Here is my attempt to describe the left $\text{End}(_RM)^{op}$-module structure of $M$.

Wedderburn's theorem gives us and isomorphism: $R\cong\text{End}(_RR)^{op}\cong\text{End}(_RM^n)^{op}\cong M_n(\text{End}(_RM))^{op}\cong M_n(\text{End}(_RM)^{op})$ (the first isomorphism takes $r\in R$ to the endomorphism of right multiplication by $r$ and the last one is transposition).

The diagonal injection $\text{End}(_RM)^{op}\hookrightarrow M_n(\text{End}(_RM)^{op})$ gives any $M_n(\text{End}(_RM)^{op})$-module a structure of an $\text{End}(_RM)^{op}$-module.

Wedderburn's isomorphism gives a way to look at any $R$-module as an $\text{End}(_RM)^{op}$-module by the composite map $\text{End}(_RM)^{op}\hookrightarrow M_n(\text{End}(_RM)^{op})\cong R$. To describe it more concretely, we need to follow Wedderburn's isomorphism backwards. Since we're only looking at the image of the diagonal injection $\text{End}(_RM)^{op}\hookrightarrow M_n(\text{End}(_RM)^{op})$, the transposition does nothing. We will allow ourselves to represent elements of $R$ using coordinates corresponding to the module decomposition $R=M^n$. So, $d\in\text{End}(_RM)^{op}$ maps to the element $r\in R$ such that for any $(m_1,\dotsc,m_n)\in M^n$ it holds that $(m_1,\dotsc,m_n)r=(d(m_1),\dotsc,d(m_n))$. Choose $(e_1,\dotsc,e_n)\in M^n$ representing $1\in R$ and get $r=(d(e_1),\dotsc,d(e_n))$.

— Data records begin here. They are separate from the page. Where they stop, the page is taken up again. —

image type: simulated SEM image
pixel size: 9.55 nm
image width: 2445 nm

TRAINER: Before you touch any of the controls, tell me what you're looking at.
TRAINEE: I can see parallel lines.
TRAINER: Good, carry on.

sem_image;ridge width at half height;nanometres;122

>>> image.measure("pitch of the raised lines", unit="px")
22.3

As I described it, looking at the $\text{End}(_RM)^{op}$-structure of $M$ is not a very useful way to determine $n$ because to understand it, one already need to know the module decomposition $R=M^n$, which includes knowing $n$.

Maybe adding additional structure to $R$ (like making it an algebra over a field) would make it possible to understand the dimension of $M$ over $\text{End}(_RM)^{op}$ without actually understanding the action itself. To do so, we'd probably have to check some of the homomorphisms above are algebra homomorphisms.

The idea behind the previous paragraph is that if $A$ is a division algebra over a field $k$ and $M$ is a module over $A$ then we get an induced $k$-module structure of $M$. It is then enough to understand the $k$-module structure of $A$ and the induced $k$-module structure of $M$ and use the equtation $[M:k]=[M:A]\cdot [A:k]$ to extract $n=[M:A]$.

To justify looking at $k \subset A \subset M$ as a tower of subspaces, we need to note that the algebra action homomorphism $k \hookrightarrow A$ coincides with $k \hookrightarrow \text{End}(_AM)^{op} \rightarrow A$.